Old Crystal Palace: After the Great Exhibition of 1851, it was decided to move the Crystal Palace from Hyde Park and proposals were invited to redesign the building. By far the most imaginative idea came from the architect Charles Burton who proposed stacking the iron frame upwards to fifty storeys. This made Burton the first man ever to suggest building a skyscraper, some 30 years before the Americans claimed the accolade. The reconstructed salvage would have been placed where the Albert Memorial, opposite the Royal Albert Hall, currently sits, and was projected to be a thin obelisk 1128ft tall wobbling up into the Victorian sky.

Crystal Span: The 1960s was a decade of change for teenagers not dressing like their parents, men with long hair, and even the word teenager was relatively new. So into this brave new world stepped a group rejoicing in the name ‘The Glass Age Development Committee’. They proposed building a bridge – The Crystal Span – it was to be 970ft long and 127ft wide. Provision for motor vehicles on its lower deck, while above were to be seven levels comprising shops, an extension to the Tate Gallery, a hotel, skating rink all topped off with a roof garden and an open-air theatre; a modern vision of the medieval London Bridge. That all sounds great except for one small design fault, costing an estimated £109 million at today’s prices it was to be built of – err . . . glass. This piece of blue sky thinking was not their only brainwave. Taking their inspiration from the Crystal Palace with its glazed panels (before it burnt down) the committee had wanted to clean up the shambles that was, and still is, Soho. Thankfully this earlier proposal was also abandoned.
Mind you one of their schemes had some merit, they wanted to demolish Staines and build an entire glass city call Motopia.

Ultimate double glazing: Despite being completed in the late 1890s when the Prince of Wales literally opened Tower Bridge this much loved homage to Victorian twee gothic it wasn’t long before certain mid-century efforts to ‘improve it. W.F.C. Holden thought that the bridge would be greatly improved if it were encased in glass and steel. Unsurprisingly, not many people agreed.

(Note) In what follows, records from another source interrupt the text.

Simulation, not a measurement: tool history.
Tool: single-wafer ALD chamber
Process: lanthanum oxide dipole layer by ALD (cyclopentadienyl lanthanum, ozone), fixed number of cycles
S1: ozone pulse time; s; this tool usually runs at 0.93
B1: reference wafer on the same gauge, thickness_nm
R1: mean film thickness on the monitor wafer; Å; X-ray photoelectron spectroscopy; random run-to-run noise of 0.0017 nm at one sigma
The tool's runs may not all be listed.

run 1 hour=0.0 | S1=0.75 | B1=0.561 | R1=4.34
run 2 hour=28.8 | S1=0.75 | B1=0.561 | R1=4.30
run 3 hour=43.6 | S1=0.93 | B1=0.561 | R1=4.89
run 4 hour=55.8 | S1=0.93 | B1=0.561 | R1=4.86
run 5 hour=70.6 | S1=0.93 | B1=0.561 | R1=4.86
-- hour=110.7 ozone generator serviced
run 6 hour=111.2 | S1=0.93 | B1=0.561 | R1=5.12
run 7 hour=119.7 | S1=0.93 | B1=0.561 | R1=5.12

London in Quotations: H. V. Morton

To us London is a hundred different places. It is never easy to know exactly what we mean when we use the word. Indeed, to the question ” What is London? ” there is no satisfactory answer, unless it be that it is the original little walled city that still exists. It contains St. Paul’s Cathedral, the Mansion House, the Guildhall, the Bank of England and London Bridge. Thousands of people work there in the day-time, but no one sleeps there at night but the Lord Mayor of London and a few hundred caretakers. Yet the physical boundaries of this ancient city are still visible. It is still possible to walk along the line of the Roman Wall that centuries ago limited the size of London to one square mile.